[3.12] gh-105390: Correctly raise TokenError instead of SyntaxError for tokenize errors (GH-105399) (#105439)

2025-08-10 03:49:18 +00:00 · 2023-06-07 04:38:36 -07:00 · 2023-06-07 04:38:36 -07:00 · c84d4d165d
commit c84d4d165d
parent c607551baf
6 changed files with 35 additions and 24 deletions
--- a/Lib/test/test_tokenize.py
+++ b/Lib/test/test_tokenize.py
@ -3,7 +3,8 @@ from test.support import os_helper
 from tokenize import (tokenize, untokenize, NUMBER, NAME, OP,
                     STRING, ENDMARKER, ENCODING, tok_name, detect_encoding,
                     open as tokenize_open, Untokenizer, generate_tokens,
-                     NEWLINE, _generate_tokens_from_c_tokenizer, DEDENT, TokenInfo)
+                     NEWLINE, _generate_tokens_from_c_tokenizer, DEDENT, TokenInfo,
+                     TokenError)
 from io import BytesIO, StringIO
 import unittest
 from textwrap import dedent
@ -286,7 +287,7 @@ def k(x):
        for lit in INVALID_UNDERSCORE_LITERALS:
            try:
                number_token(lit)
-            except SyntaxError:
+            except TokenError:
                continue
            self.assertNotEqual(number_token(lit), lit)

@ -1379,7 +1380,7 @@ class TestDetectEncoding(TestCase):
                self.assertEqual(found, "iso-8859-1")

    def test_syntaxerror_latin1(self):
-        # Issue 14629: need to raise SyntaxError if the first
+        # Issue 14629: need to raise TokenError if the first
        # line(s) have non-UTF-8 characters
        lines = (
            b'print("\xdf")', # Latin-1: LATIN SMALL LETTER SHARP S
@ -2754,7 +2755,7 @@ async def f():
            "]",
        ]:
            with self.subTest(case=case):
-                self.assertRaises(SyntaxError, get_tokens, case)
+                self.assertRaises(TokenError, get_tokens, case)

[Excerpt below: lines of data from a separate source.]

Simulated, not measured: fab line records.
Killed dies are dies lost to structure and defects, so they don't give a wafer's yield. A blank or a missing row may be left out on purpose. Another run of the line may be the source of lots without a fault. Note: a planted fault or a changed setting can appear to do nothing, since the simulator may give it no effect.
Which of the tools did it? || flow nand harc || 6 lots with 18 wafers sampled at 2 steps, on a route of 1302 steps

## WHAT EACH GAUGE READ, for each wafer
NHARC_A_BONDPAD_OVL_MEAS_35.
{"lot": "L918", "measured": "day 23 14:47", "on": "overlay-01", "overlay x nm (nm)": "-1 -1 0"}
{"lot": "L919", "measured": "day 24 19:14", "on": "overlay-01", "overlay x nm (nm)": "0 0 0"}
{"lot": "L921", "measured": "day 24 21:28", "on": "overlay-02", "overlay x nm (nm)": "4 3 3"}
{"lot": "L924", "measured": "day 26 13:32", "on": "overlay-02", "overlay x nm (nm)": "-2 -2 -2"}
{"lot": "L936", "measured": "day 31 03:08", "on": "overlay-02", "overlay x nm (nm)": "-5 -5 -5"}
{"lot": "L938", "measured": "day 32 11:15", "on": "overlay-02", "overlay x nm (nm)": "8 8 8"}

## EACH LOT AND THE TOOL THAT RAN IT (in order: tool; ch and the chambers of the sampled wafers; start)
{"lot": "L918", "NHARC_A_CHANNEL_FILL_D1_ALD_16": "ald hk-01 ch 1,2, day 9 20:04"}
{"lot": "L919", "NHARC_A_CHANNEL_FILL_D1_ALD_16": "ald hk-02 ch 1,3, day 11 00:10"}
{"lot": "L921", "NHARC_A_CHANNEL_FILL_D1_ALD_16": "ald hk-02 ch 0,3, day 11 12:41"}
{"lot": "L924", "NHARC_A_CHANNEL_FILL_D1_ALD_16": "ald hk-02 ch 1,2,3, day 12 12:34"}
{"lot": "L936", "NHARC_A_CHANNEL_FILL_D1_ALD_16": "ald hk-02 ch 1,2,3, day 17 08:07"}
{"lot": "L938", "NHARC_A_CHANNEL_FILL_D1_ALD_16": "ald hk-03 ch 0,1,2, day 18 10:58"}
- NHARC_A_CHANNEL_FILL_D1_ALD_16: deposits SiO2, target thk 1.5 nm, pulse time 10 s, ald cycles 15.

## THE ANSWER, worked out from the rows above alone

    def test_max_indent(self):
        MAXINDENT = 100
@ -2773,7 +2774,7 @@ async def f():

        invalid = generate_source(MAXINDENT)
        the_input = StringIO(invalid)
-        self.assertRaises(SyntaxError, lambda: list(_generate_tokens_from_c_tokenizer(the_input.readline)))
+        self.assertRaises(IndentationError, lambda: list(_generate_tokens_from_c_tokenizer(the_input.readline)))
        self.assertRaises(
            IndentationError, compile, invalid, "<string>", "exec"
        )